The old TV show “Naked City” used to intone at the end of every episode, “There are eight million stories in the naked city. This has been one of them.” There are far more than eight million ethics stories in our country’s rich and surprising history. This is one of those, and I pass it along to you.

The Franklin Institute, a museum in Philadelphia inspired by the work of Ben Franklin and dedicated to the study of science, exhibits a plane built in 1911 by the Wright brothers. It was, they say, a gift from Grover C. Bergdoll, a strange man with a strange history who was once an infamous national figure but who is now forgotten.

He was a wealthy playboy who was heir to  a Philadelphia beer brewing fortune. He dodged the Great War draft in 1917, failing to report for military service. He was already known for his irresponsible conduct, taking flying lessons from Orville Wright and buying a plane from the Wright brothers that he used to buzz buildings among other stunts. He had  multiple accidents and traffic violations in automobile as a teenager, and served two months in jail after a head-on crash in 1913. Since he was rich and well known, the government decided to an example of him to discourage draft-dodgers, It  distributing wanted posters with his face and name, and when the soldier who supposedly was drafted to take Bergdoll’s place died in combat,  the New York had a front page headline, “Died Hero in Battle in Bergdoll’s Place.”

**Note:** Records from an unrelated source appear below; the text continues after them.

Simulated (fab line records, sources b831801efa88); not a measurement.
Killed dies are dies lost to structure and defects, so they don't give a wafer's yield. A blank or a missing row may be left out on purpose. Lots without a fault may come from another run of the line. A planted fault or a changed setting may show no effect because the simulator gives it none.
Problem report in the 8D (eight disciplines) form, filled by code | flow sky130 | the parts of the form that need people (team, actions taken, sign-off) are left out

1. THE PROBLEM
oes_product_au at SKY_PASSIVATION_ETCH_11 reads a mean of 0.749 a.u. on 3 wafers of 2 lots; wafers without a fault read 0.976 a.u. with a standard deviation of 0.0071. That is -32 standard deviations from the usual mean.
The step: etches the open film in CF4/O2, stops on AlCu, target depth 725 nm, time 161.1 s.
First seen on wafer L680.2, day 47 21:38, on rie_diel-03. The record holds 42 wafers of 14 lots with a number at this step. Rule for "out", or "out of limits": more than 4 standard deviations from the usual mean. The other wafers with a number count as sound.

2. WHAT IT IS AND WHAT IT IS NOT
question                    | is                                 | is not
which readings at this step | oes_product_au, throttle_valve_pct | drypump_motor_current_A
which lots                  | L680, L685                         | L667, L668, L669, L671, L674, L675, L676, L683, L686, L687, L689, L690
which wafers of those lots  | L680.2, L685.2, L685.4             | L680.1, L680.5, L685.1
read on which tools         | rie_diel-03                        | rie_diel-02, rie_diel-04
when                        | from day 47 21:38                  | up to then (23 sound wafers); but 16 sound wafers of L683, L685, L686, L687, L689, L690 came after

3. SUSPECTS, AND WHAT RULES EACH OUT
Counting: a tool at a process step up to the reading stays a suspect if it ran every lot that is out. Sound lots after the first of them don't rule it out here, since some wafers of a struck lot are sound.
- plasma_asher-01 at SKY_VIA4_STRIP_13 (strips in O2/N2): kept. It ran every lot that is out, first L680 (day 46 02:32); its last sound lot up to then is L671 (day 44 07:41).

The story gets stranger. Bergdoll was finally captured in 1920 after an ongoing manhunt, and sentenced to prison for five years. He escaped after less than a year. He convinced authorities to temporarily release him from prison to  help them find a “pot of gold” that he claimed to have buried. Bergdahl escaped while his two U.S. Army escorts became distracted (they were playing pool at his family mansion), fleeing in his chauffeur-driven car to Canada, from which he travelled to Germany. He married there, but often returned secretly to the United States. Reported sightings of Grover were headlines news.